Part of the constant conversation about jeans makes me laugh.  If jeans are not professional, are teachers unprofessional on jeans day?  Are they less professional when they use a jeans pass on a Tuesday and everyone else is not wearing jeans?  If jeans are not professional enough, why do principals offer jeans passes at all?

Carrots.  Principals offer jeans passes as an incentive.  They know teachers will do a little extra for a jeans pass.  They sell jeans for work.  I bet there are some principals that wouldn't give a flip about teachers wearing jeans regularly if it didn't take away their biggest carrot!

Monday, January 27, 2020

Data meetings

Data meetings are not a new thing in education.  Assessments happen, data is collected, and folks analyze it.  Then what?  In the most simple of terms, data is collected for two primary reasons.  First, the state and the district collects data to measure a school.  Second, data is collected by campuses, teams, and/or teachers on various assessments in order to guide instruction.

Do principals want teachers to use data?  Of course!  Most teams have at least one or two data hounds.  They know how to find the desired data and they want to talk about using it to improve teaching and learning.  Let them!

Principals (and oftentimes, district folks) have certain data needs they want teachers to analyze and use.
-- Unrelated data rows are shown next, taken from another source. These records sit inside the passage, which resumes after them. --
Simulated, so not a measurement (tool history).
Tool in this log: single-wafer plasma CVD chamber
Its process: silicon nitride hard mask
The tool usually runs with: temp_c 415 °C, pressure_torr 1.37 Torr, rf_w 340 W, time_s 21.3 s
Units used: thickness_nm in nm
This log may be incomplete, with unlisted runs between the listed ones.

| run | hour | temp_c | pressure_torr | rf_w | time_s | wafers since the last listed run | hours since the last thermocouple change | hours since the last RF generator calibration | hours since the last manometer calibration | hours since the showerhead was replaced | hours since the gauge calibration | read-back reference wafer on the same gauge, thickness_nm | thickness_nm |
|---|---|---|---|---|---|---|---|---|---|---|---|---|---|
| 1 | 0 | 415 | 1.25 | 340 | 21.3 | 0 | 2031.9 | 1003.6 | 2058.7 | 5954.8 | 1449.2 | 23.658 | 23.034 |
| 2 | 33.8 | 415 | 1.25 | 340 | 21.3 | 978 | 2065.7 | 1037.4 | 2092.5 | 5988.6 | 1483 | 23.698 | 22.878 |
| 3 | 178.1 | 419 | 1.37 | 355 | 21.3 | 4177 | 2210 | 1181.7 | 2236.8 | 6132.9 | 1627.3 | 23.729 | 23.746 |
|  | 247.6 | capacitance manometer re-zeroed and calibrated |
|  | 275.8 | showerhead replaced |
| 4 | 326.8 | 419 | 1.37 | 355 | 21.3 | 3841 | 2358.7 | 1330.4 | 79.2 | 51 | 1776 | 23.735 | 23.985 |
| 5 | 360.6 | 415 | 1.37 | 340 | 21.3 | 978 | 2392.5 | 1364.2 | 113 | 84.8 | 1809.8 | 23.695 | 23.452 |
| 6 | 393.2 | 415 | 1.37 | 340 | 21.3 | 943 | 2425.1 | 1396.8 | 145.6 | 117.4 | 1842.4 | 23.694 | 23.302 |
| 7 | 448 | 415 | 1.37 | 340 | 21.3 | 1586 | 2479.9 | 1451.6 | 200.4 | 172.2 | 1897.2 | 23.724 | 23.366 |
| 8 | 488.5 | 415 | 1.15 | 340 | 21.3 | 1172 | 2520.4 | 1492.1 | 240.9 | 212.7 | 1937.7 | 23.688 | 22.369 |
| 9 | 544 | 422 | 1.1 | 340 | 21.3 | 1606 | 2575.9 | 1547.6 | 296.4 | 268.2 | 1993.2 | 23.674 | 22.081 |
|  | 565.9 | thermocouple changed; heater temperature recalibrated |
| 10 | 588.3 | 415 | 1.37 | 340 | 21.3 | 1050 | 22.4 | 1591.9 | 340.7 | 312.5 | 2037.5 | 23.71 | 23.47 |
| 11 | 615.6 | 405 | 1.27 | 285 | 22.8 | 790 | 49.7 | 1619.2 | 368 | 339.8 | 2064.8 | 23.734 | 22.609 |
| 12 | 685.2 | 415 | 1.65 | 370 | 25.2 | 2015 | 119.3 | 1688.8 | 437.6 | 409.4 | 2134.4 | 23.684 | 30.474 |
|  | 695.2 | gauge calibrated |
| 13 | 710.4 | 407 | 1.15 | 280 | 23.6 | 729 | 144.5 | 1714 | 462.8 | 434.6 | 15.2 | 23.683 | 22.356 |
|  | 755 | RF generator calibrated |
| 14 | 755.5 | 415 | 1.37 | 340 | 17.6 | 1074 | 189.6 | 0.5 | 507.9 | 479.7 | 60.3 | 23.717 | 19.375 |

Principals know that every team is different when it comes to data analysis.  Some teams will totally rock everything you ask them to do.  Other teams will struggle to analyze the same data.  Lots of teams merely go through the steps to comply with the principal's request. 

Principals, asking for compliance is not an issue.  If you need teachers to recognize their data and plan for teaching based on that data, it is perfectly OK to make them do it.  It is important to support fully support their data analysis.  This means different things for different teams and different teachers.  Regardless of the amount of support, there are a few guidelines that can help principals make decisions about data meetings.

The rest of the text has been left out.